Managers block moves because they’re measured on team output, losing their best engineer hurts short-term metrics, and they fear delays getting a replacement.
The fix requires three changes: restructure performance metrics, create development incentives, and establish governance guardrails.
Change how you measure manager performance. Add “talent developed for organisation” as a metric alongside team output. Track internal placements from their team as a positive indicator, not a loss.
Create development incentives. Bonus multipliers for managers who develop employees into successful internal moves. Recognition programmes highlighting managers who build talent pipelines.
Governance policies put boundaries on hoarding behaviour. Managers can delay moves with a 30-day notice period but cannot block them outright. When two managers want the same candidate: hiring manager, current manager, and HR discuss the candidate’s preference and business priorities. If there’s no consensus, an executive makes the call.
Run manager training on having career conversations without feeling threatened. Internal mobility programs operationalise the career pathways you designed to support role fluidity and lateral development.
How Do I Implement a Pilot Programme to Prove Value?
Choose one department or one role type—all engineering roles, for example—for a 6-month pilot rather than rolling this out across the entire company.
Project-based mobility works well as a pilot format. Temporary assignments lasting 3-6 months are less risky than permanent transfers and give both employees and managers a trial run.
Your success metrics: internal fill rate for scoped roles, time-to-fill comparison, post-move performance ratings, manager satisfaction, and employee satisfaction. Target filling 20-30% of scoped opportunities internally, reducing time-to-fill by 15+ days, and achieving 80%+ satisfaction ratings.
Structure the pilot in phases. Month 1: transform job descriptions into skills-based format. Month 2: build skills inventory for the target department. Months 3-6: actively match people to opportunities and track outcomes.
If your pilot fills 25% of opportunities internally, cuts time-to-fill by 20 days, and gets positive feedback, expand to additional departments with your improved process.
What Metrics Should I Track to Measure Success?
Internal fill rate is your primary metric. This is the percentage of opportunities filled by internal candidates: (internal placements ÷ total placements) × 100. Target 20-30% for healthy programmes in tech SMBs.
Time-to-fill comparison is your secondary metric. You should see internal fills happening 20-30 days faster than external hiring processes.

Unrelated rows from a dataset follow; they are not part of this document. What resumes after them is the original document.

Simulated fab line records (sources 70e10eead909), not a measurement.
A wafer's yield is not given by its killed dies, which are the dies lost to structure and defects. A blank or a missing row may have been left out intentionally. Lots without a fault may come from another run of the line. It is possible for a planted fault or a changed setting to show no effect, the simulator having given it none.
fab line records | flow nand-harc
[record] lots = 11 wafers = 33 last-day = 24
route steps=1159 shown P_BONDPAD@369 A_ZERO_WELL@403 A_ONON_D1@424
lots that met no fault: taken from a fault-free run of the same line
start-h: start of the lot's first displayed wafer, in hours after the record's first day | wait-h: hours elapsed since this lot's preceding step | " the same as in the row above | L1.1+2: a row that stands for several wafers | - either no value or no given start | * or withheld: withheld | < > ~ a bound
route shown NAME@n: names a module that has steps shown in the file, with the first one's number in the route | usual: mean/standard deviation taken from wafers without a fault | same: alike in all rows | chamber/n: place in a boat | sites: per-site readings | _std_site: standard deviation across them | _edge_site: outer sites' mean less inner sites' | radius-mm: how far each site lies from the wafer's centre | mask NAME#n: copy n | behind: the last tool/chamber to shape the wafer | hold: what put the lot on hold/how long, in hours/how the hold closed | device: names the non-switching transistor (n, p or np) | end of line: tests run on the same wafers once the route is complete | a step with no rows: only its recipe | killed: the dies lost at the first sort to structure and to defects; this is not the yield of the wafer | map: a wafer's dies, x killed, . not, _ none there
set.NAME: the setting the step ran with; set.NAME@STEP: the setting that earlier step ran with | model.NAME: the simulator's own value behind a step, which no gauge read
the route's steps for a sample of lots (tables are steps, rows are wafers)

Quality metrics tell you if matches are actually working. Post-move performance ratings at 90 days and 1 year, manager satisfaction, employee satisfaction, and retention rates of internal hires versus external hires.
Cost metrics show ROI. Track cost per internal hire versus external hire, including recruiting fees, onboarding time, and productivity ramp.
Calculate ROI: retention savings (reduced turnover × replacement cost) plus recruiting cost savings (internal fill rate × external recruiting cost) plus productivity gains minus programme costs. A 100-person company saving $75k annually through retaining 3 employees at $25k replacement cost each makes a $15k annual programme investment straightforward.
How Do I Make the Employee Experience Attractive and Accessible?
Internal opportunities often stay hidden and require insider networks to discover. Fix this with multiple visibility mechanisms: internal job board, weekly email digest of open roles, manager 1-on-1 discussion prompts, and all-hands announcements.
Make the application process as simple as applying externally. Submit interest plus current skills assessment. No backdoor deals or requiring manager permission to apply. Transparent timelines.
Candidate experience matters. Acknowledge applications within 48 hours. Share clear evaluation criteria. Provide feedback whether the candidate gets selected or not.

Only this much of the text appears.